Static in the tech age: the music industry's innovation gap
The end of civilization! A New York University student downloads music from the Napster site in 2001 as the record industry waged a fierce legal, political and PR battle against the digital upstarts. (Credit: Spencer Platt/Newsmakers via Getty Images)

From our ancestors striking “stones and bones” to today’s digital beats, music has been fundamental to the human experience. Industries rose around it, birthed by three pioneering record companies: Edison, Victor Talking Machine, and Columbia. These weren’t just the cradle of music labels; they were also vanguards of technology, introducing the world to the first phonographs. 

This harmonious marriage of music and technology once promised endless innovation. 

Yet fast forward to today, a discordant note strikes. The once-pioneering music industry appears to have fallen out of step with technological innovation. From cassettes to Apple Music, third-party tech companies have persistently outpaced them. And in their dogged pursuit of profitability, the labels seem to have abandoned the artist, the soul of the music industry.

Metallica fan, Shawn Fanning, 19 (oh, and co-founder of Napster, the company Metallica was suing) at the 2000 MTV Video Music Awards. (Credit: George DeSota/Newsmakers via Getty Images)

 

Take the story of Napster. Here was a superior technology knocking on the doors of the music industry. Rather than embracing this innovation, the labels perceived it as a threat, launching a legal assault against the service. This pattern of rejection, this resistance to embrace the new, always struck me as puzzling.

Eventually, the industry warmed to tech innovation with Spotify, but at the expense of the platform itself, which loses money year on year due to the unsustainable deals made with the labels.

From my tenure at a record company, two episodes shaped my impressions: firstly, the exorbitant video production budgets, which ballooned once MTV took off. The labels, in spiraling competition, fed MTV with promotional videos, ultimately enabling the very platform that would erode their control over music distribution. Secondly, the haste with which labels competed to provide their music to video game companies, ultimately giving away content for little more than free promotion.

The consistent thread running through these episodes is an industry that too often undermines its own magic and is prone to self-sabotage. Rather than create, it relinquishes control to third-party tech companies to forge the future. Instead of fostering innovation, it flexes its muscles in litigation and leverage, making demands instead of encouraging creativity and innovation.

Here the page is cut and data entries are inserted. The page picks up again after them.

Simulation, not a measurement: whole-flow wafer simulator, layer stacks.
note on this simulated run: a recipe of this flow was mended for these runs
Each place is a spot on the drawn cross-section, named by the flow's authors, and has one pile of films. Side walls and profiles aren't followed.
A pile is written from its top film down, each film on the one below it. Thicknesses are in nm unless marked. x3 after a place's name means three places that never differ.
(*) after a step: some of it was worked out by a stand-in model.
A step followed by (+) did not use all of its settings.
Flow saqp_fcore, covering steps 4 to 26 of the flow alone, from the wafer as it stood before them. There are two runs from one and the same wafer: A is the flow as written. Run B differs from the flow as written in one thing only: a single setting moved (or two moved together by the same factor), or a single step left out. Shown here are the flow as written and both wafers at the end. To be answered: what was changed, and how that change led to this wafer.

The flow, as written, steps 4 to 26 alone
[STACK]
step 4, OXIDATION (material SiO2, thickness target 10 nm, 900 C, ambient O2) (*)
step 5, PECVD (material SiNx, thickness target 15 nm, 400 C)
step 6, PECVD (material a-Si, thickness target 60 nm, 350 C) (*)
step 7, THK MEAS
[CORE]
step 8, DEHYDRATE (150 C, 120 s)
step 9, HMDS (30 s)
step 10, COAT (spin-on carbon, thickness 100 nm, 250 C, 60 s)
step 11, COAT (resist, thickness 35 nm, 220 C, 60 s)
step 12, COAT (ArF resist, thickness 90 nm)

This pattern suggests a fundamental philosophical difference between record companies based in Los Angeles and the tech companies in the Bay Area. In the tech world, there’s a pervasive culture of risk-taking and the potential for exponential rewards. Start-up employees dream of becoming millionaires fueled by outsized equity returns. This is not the same with record companies, where the culture prioritized safety and predictability over innovation.

Show us your wits. Playboy model and actress Adrianne Curry gives her view. (Credit: L. Cohen/WireImage for Rogers & Cowan)

It was safer to do nothing than to take a risk. One can get a paycheck and perform basic duties until the regime changes, then move to the next one. It offered a good living and decent bonuses, but the prospects for wealth generation, like that seen in tech startups, were limited.

The music business, in many ways, had a culture modeled after Chicago gangsters, with characters that stuck around long after they should have been history. When I arrived at MCA records, the guys who appeared in Hitmen and Stiffed were still there. Payola was real, cut-outs were real, and promo men were gangsters. 

As we venture into the world of AI, Web3, and digital currencies, the labels face another crossroads. The future of music is digital, decentralized, and increasingly driven by data. Yet the question remains: Will they embrace the opportunity to lead this evolution, or will they fall prey to their habitual resistance to change?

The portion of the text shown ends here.